Tiny Coconut

I have things.

Monday, January 05, 2004

Mommy, Heal Thyself

Two nights ago, Baroy was out at a party (from which he didn't stumble home until 2 AM--and I think I deserve a pretty loud round of applause for neither flogging nor throttling him when he did) while I stayed home with the kids, for whom I hadn't been able to find (read: hadn't really tried to find) a babysitter. We had a nice evening, I got N down to sleep without incident, and then put E to bed as well. In lieu of telling you a long, boring story here about all that transpired after, suffice it to say that she ended up sleeping in my bed with me, after staying up until almost 2 am with an 'off' stomach that I suspected from the beginning was somewhat emotional in nature. (She comes by it honestly; I got 'nervous stomach' several times a week when I was in first grade, myself.) The whole loose stools thing freaked her out a lot, so I gave her a lot of TLC, even as my brain was telling me that I was setting myself up for more of the same in the coming days.

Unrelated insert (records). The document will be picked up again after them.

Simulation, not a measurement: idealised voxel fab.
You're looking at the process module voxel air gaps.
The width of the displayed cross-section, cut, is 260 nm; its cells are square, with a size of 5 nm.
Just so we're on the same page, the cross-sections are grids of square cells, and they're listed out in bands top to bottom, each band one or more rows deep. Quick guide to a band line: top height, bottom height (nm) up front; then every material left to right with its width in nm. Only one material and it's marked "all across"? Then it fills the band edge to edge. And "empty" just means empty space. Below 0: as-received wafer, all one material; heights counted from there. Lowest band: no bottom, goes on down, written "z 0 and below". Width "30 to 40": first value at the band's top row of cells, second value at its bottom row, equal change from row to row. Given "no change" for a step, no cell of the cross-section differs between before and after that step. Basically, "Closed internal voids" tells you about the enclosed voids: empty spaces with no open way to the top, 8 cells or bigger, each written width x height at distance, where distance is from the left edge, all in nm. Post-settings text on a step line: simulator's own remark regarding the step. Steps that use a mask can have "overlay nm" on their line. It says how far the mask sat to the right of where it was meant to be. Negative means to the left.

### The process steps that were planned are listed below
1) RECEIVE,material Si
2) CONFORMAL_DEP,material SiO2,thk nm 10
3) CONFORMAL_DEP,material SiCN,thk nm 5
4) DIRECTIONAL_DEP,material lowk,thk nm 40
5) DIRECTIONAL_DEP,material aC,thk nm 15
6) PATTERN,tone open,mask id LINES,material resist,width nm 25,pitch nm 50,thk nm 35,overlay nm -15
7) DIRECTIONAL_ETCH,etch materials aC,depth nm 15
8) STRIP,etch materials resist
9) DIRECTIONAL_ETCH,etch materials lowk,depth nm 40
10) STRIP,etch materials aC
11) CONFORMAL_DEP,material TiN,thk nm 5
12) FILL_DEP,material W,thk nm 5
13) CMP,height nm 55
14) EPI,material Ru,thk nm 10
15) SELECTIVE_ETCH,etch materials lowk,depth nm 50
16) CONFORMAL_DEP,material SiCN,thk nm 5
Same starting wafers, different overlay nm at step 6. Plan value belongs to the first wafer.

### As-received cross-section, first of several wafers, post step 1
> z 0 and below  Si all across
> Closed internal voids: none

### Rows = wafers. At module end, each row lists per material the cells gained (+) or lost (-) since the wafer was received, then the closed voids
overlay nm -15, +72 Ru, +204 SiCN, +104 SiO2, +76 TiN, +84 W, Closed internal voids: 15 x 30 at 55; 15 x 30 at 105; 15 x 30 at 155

I was right. Last night, same deal. Except I turned into Hard-Ass Mom and insisted she sleep in her own bed, and just deal with going to the bathroom every few minutes until she fell asleep. There was a lot of crying and whatnot, and eventually she fell asleep, but not until pretty late for a kid who has to get up at 7 for school. And by the end of it, I was angry, and felt oddly uneasy.

Then, tonight, she comes to me at around 8:30, when I'm just about to put N to sleep, and she's in tears, telling me her stomach's starting to feel a little bit bad again, and she's afraid, and she can't stop herself from thinking about it. I barely concealed my impatience as I tried to talk her out of being scared in under three minutes, then sent her off to her father so that I could put N down.

Halfway through the pre-going-into-his-room routine with N, I hear E in the bathroom, and she's whimpering. Something makes me stop, and I call to Baroy to take over with N, and I go into the bathroom and start to talk to her. And she's sitting there, and she's shaking so hard her teeth are chattering, and tears are running down her cheeks. And the hardass-though-ostensibly-gentle diatribe I was about to deliver dies on my lips. Because it hits me, in a flash--or, rather, a flashback. This was me, seven months ago. Terrified of something I couldn't quite put my finger on, something that might well sound ridiculous to anyone but me. Shaking and rocking, all hunched over. Feeling so totally alone and adrift, and desperate for somebody to make it all better.

So I sat down on the floor, and got E to sit down next to me. And I taught her a little about deep, rhythmic breathing. And I talked to her about the things we can't control--and the things we can. I told her she couldn't control her poop or how her stomach felt, but that she could control whether or not she was going to let that feeling scare her.

And then I told her that I know a lot about fear. I reminded her of my "talking doctor" from this summer, and how she had helped me learn how not to be quite so afraid of so many different things. (Of course, she wanted to know what I was afraid of, and I told her that it was something private to me, but that some of it had to do with being afraid something bad would happen to her, or N, or Daddy. "Like that we'd get sick?" she asked. "Yeah, sorta. Something like that," I mumbled. Where's a good talking doctor when you need one?)

Finally, I told her that I thought what was scaring her wasn't her stomach ache, but whatever it was that was happening in her life that was making her stomach ache. I listed a lot of possibilities, though I knew which one it was. (Bedtime has long been a struggle for her, in a variety of different ways.) She admitted she was scared of her stomach ache AND she was scared of going to sleep alone in her room. But she didn't kow WHY she was scared of her room all of a sudden. I told her that was fine, we could try to figure that out later. I also told her that I had a solution. And so tonight I sat in a rocking chair by her bed, with my laptop on my lap (how appropriate; how unusual) and worked a little on my book while she fell asleep. It took one bathroom visit, no tears and five minutes tops for her to be blissfully snoring.

It was a really, really Good Mommy moment.